Why Garden Plants Need So Much

There are three reasons your garden plants need so much direct sunlight: 1) garden plants’ natures as annuals, 2) our expectations for their production, and 3) how they’ve been treated and have adapted since being domesticated.

The Reasons

First, except asparagus and rhubarb, common garden plants are either annuals, only growing for one year, or grown as annuals. Most annuals, by their nature, need lots of sunlight, as much as possible, with few exceptions. As annuals, their adaptive strategy is to take in massive amounts of energy to produce enough seeds to sprout the next year. It’s how annuals work: Dying after one year of growth means that creating seeds for the next year is essential to long-term survival. There are no second chances for a year of inadequate sunlight. Plus, needing to start over each year often means competing with established vegetation to get established. Many annuals adapted to this by making super energy-dense seeds to give their seedlings as much of a boost as possible in this competition, making massive amounts of direct sunlight even more critical to their survival.

Second, ever since the beginning of their domestication, we humans have been expecting, and selecting for, the most productive plants. We don’t want our garden plants to merely survive, just barely making enough seed to reproduce themselves the next year. We want them to thrive! We want large broccoli heads, full ears of corn on tall stalks, and full-bodied pumpkins, rich in flavor. Although our horticultural ancestors carefully selected for these desired traits year after year, the trade-off is that it takes massive amounts of sunlight for plants to meet these desires.

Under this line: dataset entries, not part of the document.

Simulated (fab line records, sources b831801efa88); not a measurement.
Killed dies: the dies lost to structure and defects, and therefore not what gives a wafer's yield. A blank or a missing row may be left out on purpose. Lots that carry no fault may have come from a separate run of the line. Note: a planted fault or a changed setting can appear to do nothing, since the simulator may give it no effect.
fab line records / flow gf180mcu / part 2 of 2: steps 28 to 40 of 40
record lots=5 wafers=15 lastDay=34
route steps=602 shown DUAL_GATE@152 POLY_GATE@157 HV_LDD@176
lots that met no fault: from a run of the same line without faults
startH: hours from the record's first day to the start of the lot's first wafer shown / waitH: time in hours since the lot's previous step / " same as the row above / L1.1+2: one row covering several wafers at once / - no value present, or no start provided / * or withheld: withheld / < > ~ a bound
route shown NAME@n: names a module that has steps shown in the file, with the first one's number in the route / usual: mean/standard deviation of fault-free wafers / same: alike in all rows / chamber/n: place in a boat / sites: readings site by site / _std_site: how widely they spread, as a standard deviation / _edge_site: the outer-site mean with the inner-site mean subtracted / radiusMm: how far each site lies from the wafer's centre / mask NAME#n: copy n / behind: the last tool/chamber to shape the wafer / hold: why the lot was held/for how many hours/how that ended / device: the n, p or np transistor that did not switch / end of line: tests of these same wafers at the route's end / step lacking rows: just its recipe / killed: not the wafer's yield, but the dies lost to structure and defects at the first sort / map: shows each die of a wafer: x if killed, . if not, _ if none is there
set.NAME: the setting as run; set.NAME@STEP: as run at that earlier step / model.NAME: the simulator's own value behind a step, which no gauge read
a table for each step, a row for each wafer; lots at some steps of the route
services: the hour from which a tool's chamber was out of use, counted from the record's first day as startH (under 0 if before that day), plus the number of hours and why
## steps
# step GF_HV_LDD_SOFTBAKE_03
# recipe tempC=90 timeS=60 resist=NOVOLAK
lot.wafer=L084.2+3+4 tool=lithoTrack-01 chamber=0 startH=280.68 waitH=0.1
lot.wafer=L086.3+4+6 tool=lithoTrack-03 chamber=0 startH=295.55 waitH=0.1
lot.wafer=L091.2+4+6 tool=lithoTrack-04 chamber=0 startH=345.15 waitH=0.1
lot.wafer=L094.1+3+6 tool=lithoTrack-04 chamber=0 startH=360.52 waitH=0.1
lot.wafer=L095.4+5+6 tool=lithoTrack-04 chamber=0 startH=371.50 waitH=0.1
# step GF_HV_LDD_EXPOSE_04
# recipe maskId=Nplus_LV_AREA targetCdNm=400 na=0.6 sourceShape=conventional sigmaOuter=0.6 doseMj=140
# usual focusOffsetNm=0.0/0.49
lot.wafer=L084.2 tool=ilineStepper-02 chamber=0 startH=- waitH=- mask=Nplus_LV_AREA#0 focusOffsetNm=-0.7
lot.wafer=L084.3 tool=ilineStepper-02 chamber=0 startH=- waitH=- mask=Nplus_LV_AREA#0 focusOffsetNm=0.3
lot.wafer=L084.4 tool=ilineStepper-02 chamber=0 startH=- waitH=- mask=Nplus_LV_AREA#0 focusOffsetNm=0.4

Third, our horticultural ancestors realized over time they could reach these desires, not just through selection but also, through limiting or eliminating competition for light, water, and soil space by clearing areas and spacing plants ideal distances apart. As such, our garden plants have been domesticated for hundreds and, in most cases, thousands of years to grow in cleared areas of bare soil with tons of sunlight. When your garden plot is surrounded by hundreds of similar garden plots, that’s the nature of it; there is sun from unobstructed horizon to unobstructed horizon. And that is the environment in which most, if not all, of our garden plants were domesticated and have adapted to over those many, many years.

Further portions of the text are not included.